Yeah, great pre-Spaghetti with proto-Spaghetti aspets. I just read a chapter about this movie in Howard Hughes’ new book Stagecoach To Tombstone (very good book by the way).
He said this: “One story goes that Bronson and Borgnine left the set in Mexico in their cowboy costumes to buy cigarettes and were arrested by the Federales who thought they were real bandits- actually it was Charles Horvath who was mistaken off-set for real outlaw ‘Jamarillo’.”

Romaine, what’s this book about?

Re: The last Western you watched?
« Reply #1551 on: November 25, 2007, 12:29:52 PM »


VERA CRUZ (1954) was on the box yesterday. I’d never seen it before and thoroughly enjoyed it. Great Mexican scenery, twisty plot, fine performances and a great final shootout. Gary Cooper as the man with honour, and Burt Lancaster magnificently hammy as the mean hombre without a good bone in his body.
(The above is an old bit from me.)

I was reading Mr. Hughs’ old book OUATITIW recently and if I may quote somebody with a bit more to say on this matter …

CONTAINS SPOILERS THO’ …
‘Fifties westerns again influenced Leone, especially Robert Aldrich’s action-filled Mexican revolution western Vera Cruz. Ex-confederate Major Trane (Gary Cooper) and black-clad-but-amiable antihero Joe Erin (Burt Lancaster) are the untrustworthy forerunners of Leone’s bounty-hunting heroes. They too are after the same quarry - a woman’s heart and a cache of gold.’

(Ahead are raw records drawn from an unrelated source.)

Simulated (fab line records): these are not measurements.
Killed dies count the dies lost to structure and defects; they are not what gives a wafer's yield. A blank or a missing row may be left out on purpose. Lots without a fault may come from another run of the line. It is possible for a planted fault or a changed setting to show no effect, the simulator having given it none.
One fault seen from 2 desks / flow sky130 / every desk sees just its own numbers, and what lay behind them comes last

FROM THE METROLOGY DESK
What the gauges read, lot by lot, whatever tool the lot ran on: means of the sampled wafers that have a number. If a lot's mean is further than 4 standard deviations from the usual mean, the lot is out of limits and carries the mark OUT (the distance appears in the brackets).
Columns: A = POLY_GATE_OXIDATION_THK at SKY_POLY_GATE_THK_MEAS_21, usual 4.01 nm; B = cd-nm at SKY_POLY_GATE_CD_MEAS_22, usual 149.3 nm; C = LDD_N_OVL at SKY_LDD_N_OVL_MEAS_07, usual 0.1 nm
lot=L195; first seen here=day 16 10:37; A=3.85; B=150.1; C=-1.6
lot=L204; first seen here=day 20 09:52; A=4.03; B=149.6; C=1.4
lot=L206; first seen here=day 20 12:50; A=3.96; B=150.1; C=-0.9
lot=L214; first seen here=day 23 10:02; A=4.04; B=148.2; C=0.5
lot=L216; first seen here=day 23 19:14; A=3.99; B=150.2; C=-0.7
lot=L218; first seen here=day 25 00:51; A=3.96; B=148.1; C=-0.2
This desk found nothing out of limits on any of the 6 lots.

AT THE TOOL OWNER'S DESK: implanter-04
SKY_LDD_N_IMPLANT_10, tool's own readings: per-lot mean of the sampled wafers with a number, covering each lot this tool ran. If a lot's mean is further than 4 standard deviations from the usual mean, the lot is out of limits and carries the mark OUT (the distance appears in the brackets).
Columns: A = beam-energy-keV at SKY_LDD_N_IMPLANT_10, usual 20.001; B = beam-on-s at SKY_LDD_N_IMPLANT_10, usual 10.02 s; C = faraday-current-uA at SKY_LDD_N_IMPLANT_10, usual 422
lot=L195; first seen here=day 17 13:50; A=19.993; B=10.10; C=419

Of the film’s ‘stylised’ and ‘prolonged death scene’ of Lancaster, he gives an anecdote regarding a spoof in a MAD magazine of 1955 whereby …
‘After the final gundown, heroic Burt Lambaster goes upstairs, gets a wash, gets changed, freshens up and as you’re convinced he won, he falls on his face… dead.’ :smiley:
Blimey. In the film all he does is give a couple of twirls and reholster his gun, but it is fabulously corny. Well worth a look!

Hey, Stanton.
It’s basically a book that offers detailed reviews/info about 27 different classic westerns. It’s set up in the same way that his larger book about Spaghettis (Once Upon A Time In The Italian West) is set up.
He picks 27 westerns, starting with John Ford’s Stagecoach (1939) and ending with Tombstone (1993).
I can’t list all the films he includes but he gets a lot of my favorites. Here’s some he includes: My Darling Clementine, Johnny Guitar, Vera Cruz, Man From Laramie, Forty Guns, Magnificent Seven, One-Eyed Jacks, McCabe & Mrs Miller, Ulzana’s Raid, Unforgiven. In talking about each of these specific movies he always also mentions many others and often gives mini review/summaries of them. For instance, in talking about The Man From Laramie he discusses a lot of other westerns done by Anthony Mann.
It’s a fun book because you can skip around and read in any order you prefer.
Lots of interesting stories and information.
It even has a number of top ten lists by, among others, Spaghetti notables Tom Betts & Christopher Frayling.
Well written too. As with any book of this type, some people will inevitably disagree with his choices.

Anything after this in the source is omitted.